Use Markdown features effectively for formatting, such as section headings, bullet points, and emphasis (bold/italic), to enhance readability.

In [None]:
import matplotlib.pyplot as plt 
import pandas as pd
import seaborn as sns


Step 1. Data Acquisition
Use the Iris dataset available in the Seaborn library. The Iris dataset is a well-known dataset in data science and machine learning, often used for various classification tasks and basic data exploration. Load the data into a pandas DataFrame. Use the pd read functions such as pd.read_csv() or pd.read_excel() as appropriate. To read from the Seaborn dataset, we'll use sns.load_dataset() function and pass in the 'iris' (the name without .csv) to populate our DataFrame. For example:

In [None]:
# Load the Iris dataset into DataFrame
df = sns.load_dataset('iris')

# Inspect first rows of the DataFrame
print(df.head())

Step 2. Initial Data Inspection
Display the first 10 rows of the DataFrame, check the shape, and display the data types of each column using df.head(10), df.shape, and df.dtypes. For example:

In [None]:

print(df.head(10))
print(df.shape)
print(df.dtypes)

Step 3. Initial Descriptive Statistics
Use the DataFrame describe() method to display summary statistics for each column. For example:

In [None]:
print(df.describe())

Step 4. Initial Data Distribution for Numerical Columns
Choose a numerical column and use df['column_name'].hist() to plot a histogram for that specific column. To show all the histograms for all numerical columns, use df.hist(). For example:

In [None]:
# Inspect histogram by numerical column
df['sepal_length'].hist()

# Inspect histograms for all numerical columns
df.hist()

# Show all plots
plt.show()

# Afterwards, use a Markdown cell to document your observations.
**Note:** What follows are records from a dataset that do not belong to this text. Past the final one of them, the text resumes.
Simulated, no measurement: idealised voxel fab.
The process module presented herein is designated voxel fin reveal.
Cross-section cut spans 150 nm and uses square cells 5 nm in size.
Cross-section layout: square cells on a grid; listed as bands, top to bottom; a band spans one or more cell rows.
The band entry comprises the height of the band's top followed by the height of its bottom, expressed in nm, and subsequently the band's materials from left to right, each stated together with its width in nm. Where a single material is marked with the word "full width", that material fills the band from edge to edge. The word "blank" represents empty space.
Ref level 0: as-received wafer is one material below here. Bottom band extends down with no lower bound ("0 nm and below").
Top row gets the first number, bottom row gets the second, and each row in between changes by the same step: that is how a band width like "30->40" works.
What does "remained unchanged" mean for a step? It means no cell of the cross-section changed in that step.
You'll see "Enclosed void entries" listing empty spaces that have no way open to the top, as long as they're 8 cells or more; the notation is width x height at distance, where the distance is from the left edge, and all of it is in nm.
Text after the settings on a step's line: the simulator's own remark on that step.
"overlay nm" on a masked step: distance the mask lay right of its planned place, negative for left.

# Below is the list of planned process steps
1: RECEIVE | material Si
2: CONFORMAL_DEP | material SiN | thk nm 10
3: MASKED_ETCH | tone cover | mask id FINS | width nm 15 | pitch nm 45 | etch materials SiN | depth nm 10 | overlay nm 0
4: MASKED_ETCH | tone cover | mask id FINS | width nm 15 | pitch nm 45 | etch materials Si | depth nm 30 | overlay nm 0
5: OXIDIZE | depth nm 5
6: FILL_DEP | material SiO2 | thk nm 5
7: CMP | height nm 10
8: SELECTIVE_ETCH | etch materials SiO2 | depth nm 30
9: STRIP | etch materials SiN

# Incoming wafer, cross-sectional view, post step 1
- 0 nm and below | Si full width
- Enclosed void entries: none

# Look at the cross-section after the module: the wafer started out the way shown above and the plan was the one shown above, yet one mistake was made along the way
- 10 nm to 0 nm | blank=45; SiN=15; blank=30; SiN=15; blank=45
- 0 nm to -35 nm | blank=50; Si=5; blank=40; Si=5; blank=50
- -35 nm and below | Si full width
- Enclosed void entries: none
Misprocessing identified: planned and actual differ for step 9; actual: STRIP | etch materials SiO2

Step 5. Initial Data Distribution for Categorical Columns
Choose a categorical column and use df['column_name'].value_counts() to display the count of each category. Use a loop to show the value counts for all categorical columns. For example:

In [None]:
# Inspect value counts by categorical column
df['species'].value_counts()

# Inspect value counts for all categorical columns
for col in df.select_dtypes(include=['object', 'category']).columns:
    # Display count plot
    sns.countplot(x=col, data=df)
    plt.title(f'Distribution of {col}')
    plt.show()

# Show all plots
plt.show()

# Afterwards, use a Markdown cell to document your observations.

Step 6. Initial Data Transformation and Feature Engineering
Use pandas and other tools to perform transformations as needed. Transformation may include renaming columns, adding new columns, or transforming existing data for more in-depth analysis. For example:

In [None]:
# Renaming a column
df.rename(columns={'sepal_length': 'Sepal Length'}, inplace=True)

# Adding a new column
df['Sepal Area'] = df['Sepal Length'] * df['sepal_width']

Step 7. Initial Visualizations
Create a variety of chart types using seaborn and matplotlib to showcase different aspects of the data. There is a guided example in the resources section at the end of this document. For example:

In [None]:
sns.pairplot(df, hue='species')
plt.show()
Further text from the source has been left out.